Thirty Years Following Christ

This coming Friday, 17th October, marks 30 years since I became a follower of Jesus. I still remember the day like it was yesterday, but 30 years feels like a long time to a 45 year old!

I am grateful for all the things those 30 years have taught me about life, but I am even more grateful for the 30 years of companionship with Christ. Whilst there have been seasons where I’ve been further from him than I should have been, he has been ever-faithful and ever-present.

I still feel like a complete rookie as far as this whole thing is concerned. As life creeps on, it’s easy to have a sense of the preciousness of the time we are given and I don’t want to waste any of what he has given to me. I’m fully aware that every breath is a gift and that none of it is guaranteed.

It truly is a beautiful thing to remember that we are being saved for an eternal future in the New Creation. But do I allow that to shed appropriate light on my existence here? If my life is but a blink and eternity is forever, eternity is the guiding framework for my life.

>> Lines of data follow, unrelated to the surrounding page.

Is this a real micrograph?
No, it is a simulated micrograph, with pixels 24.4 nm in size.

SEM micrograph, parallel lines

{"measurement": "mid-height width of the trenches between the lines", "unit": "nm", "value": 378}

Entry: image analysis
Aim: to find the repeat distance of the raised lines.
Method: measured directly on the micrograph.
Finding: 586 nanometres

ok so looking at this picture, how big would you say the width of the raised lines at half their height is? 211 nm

It is only here in my average three score years and ten that I have the privilege of being called to be a sign of Christ’s redeeming work in the world, and to participate in recruiting NOT for the church, but for ETERNITY.

Yet, like many of us, I still spend far too much time worrying about what people might think of me…which is crazy. It is nonsensical. The ‘fear of man’ is a demonic device to disable us from bold gospel living. The Word of God asks us to believe things about life that the world rejects entirely. The zeitgeist of the day remains ‘did God really say…?’, just like the serpent in the garden. To proclaim that Jesus demands repentance and faith in him for salvation is unpalatable to the sensitivities of the world. And yet, there it is. As Paul says, the cross is foolishness to the Greeks and a stumbling block for the Jews. What is it for the Scots? Well…I don’t usually type obscenities here.

One of the great mistakes I believe I make is trying to create the impression that I am a ‘normal person.’ I am not normal. I am someone who believes that the Divine Creator stepped into time and history in the person of Jesus Christ to reverse the results of our rebellious fall from perfect communion with God in order that we can be restored to relationship with him. And he did that through crucifying our sin in Christ on a Roman cross, and by declaring victory over the curse of death through the real bodily resurrection of Jesus from the grave. Not only that, I believe that he ascended to heaven and sent the Holy Spirit to abide in me, and all the redeemed….AND that he is coming back to judge the living and the dead, bring our world to an end and bring Heaven and Earth together, where I’ll live and reign with him forever.

This is not ‘normal’. Normal in our world is do as you please, follow the desires of your heart, make up your own identity, stuff everyone else, and pick your own morals as long as it seems true to you.

We allow ourselves to be intimidated by the status quo, as if faith in Christ is something to apologise for. We daren’t mention our faith in some settings for fear of consequences. We know we sit with biblical views that you can get arrested for these days. Great wisdom is no doubt required, we don’t head out to just wind people up or seek to be nasty and argumentative, but if ever there was a time to live and speak for Christ it is now.

Thirty years in, I love Jesus more than I did then, and I long even more to live for him alone.

It was William Booth who said ‘Your days at best cannot be long, so use them to the best of your ability for the glory of God and the benefit of your generation.’ He started the Salvation Army around the age of 45, so I guess nothing is too late!

The young convert!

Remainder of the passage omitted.